The Obama-Cruz birther situation is a lesson on political hypocrisy

by Raphael Stroud Apr 7, 2015 12:32 am

Rafael “Ted” Cruz is the first Republican to announce he’s running for president.

Donald Trump brought up a very interesting point, mentioning in an interview how Cruz was born in Canada.


Despite this Cruz has gone on to become the youngest, longest running and first Latino solicitor general of Texas.


But it wasn’t how Trump mentioned his Canadian birth, it was the way he described it as “a hurdle” he would have to overcome compared to other competitors, and not a bid-ending ineligibility.

Other Republicans don’t share Trump’s sentiments, believing it won’t seclude him from the presidency.

Mass media is even debunking the idea that you have to be born in the U.S. to be president, and Fox News gave Cruz the chance to clear the air over the “non-issue.”


Now turn the calendar back seven years and think of a certain smear campaign against a Democratic nominee.


President Barack Obama was hounded about possibly being born Kenyan because his father was African, even though his mother was American.


How low did the right go? Low enough to manipulate an interview with his grandmother to falsely claim he was born in Kenya.


Obama’s twice-released birth certificate was even accused of being forged.


This was a movement supported by Trump, Sarah Palin, Mike Huckabee and Newt Gingrich—also known as people allowed to make decisions that affect the country.

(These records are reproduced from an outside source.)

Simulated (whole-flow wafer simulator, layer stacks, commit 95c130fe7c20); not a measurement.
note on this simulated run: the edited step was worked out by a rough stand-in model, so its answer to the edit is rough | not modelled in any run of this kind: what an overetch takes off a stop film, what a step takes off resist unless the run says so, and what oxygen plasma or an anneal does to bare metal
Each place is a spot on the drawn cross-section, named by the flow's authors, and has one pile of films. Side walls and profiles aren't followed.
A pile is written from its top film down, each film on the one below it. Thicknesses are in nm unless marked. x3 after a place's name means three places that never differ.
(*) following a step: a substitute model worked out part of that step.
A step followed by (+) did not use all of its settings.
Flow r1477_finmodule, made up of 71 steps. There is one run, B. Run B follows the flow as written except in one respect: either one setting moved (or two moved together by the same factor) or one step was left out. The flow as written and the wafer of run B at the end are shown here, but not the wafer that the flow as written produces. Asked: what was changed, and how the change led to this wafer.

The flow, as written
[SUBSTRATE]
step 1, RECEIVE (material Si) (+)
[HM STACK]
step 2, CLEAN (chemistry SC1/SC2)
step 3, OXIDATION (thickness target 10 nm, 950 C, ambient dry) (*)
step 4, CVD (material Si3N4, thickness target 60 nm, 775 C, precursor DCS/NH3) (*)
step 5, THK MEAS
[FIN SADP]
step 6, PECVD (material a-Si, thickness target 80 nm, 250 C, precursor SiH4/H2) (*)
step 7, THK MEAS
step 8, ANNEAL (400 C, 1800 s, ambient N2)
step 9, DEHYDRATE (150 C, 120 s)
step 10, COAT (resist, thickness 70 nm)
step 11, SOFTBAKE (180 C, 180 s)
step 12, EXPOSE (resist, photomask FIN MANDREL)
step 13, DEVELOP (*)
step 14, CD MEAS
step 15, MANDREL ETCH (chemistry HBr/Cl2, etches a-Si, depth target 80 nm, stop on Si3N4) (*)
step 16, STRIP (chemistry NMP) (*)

And what party is complete without healthy (and one-sided) coverage by the “fair and balanced” Fox News to give the “birthers” an air of validity?


Former presidential nominee John McCain didn’t outright use the conspiracy against Obama, probably because he had his own nearly nonexistent issue to deal with: being born in the Canal Zone in Panama.


So far there has only been mild questioning of Cruz’s eligibility, but it’s still very early in the presidential race.


While I wouldn’t put it past Republican nominees to use Cruz’s birth as a campaign tactic—after all, Hillary Clinton did it to Obama when they competed—they would be shooting themselves in the foot if they didn’t.


Ignoring that it’s easier to bring right-wingers against a hypothetically African-Muslim candidate than a passes-for-white Hispanic Canadian, the Republican Party will have to acknowledge this discrepancy down the line or Democrats will have plenty of ammunition to call them out as hypocrites or even racists.


Republicans, notably Tea Partiers, spent the better part of Obama’s campaign broadcasting its suspicions of his eligibility. If they downplay the issue with Cruz, they risk extreme followers catching on to inconsistency.


The excuse with Cruz is that he was born to American citizens, but so was Obama and that didn’t stop anyone from treating him like an illegal immigrant.


When Obama’s nationality was questioned, it was covered like an actual issue, feeding the conspiracies as though anything could really come out of it.


But with Cruz so far, the media is going out of its way to clear any doubts, like it was supposed to back then.


There’s a really simple way to understand this.

Remember at the Oscars when the winning Mexican director received a green card joke and none of his European counterparts did?

I don’t want to say “racism,” but again, it’s easier casting doubt with a hypothetically African-Muslim than a Canadian-born Christian Hispanic who goes by Ted instead of Rafael—a man with no accent and fairer skin than most Latinos.


Not to shame Cruz on his ethnicity or first name choice, but he doesn’t need to be born in Texas to fit the right’s ideal of being as American as apple pie.


Barack Hussein Obama, on the other hand, is the socialist-communist-Muslim-Arab-Kenyan bogeyman Republicans use to scare “less tolerant” Americans into voting for them during elections.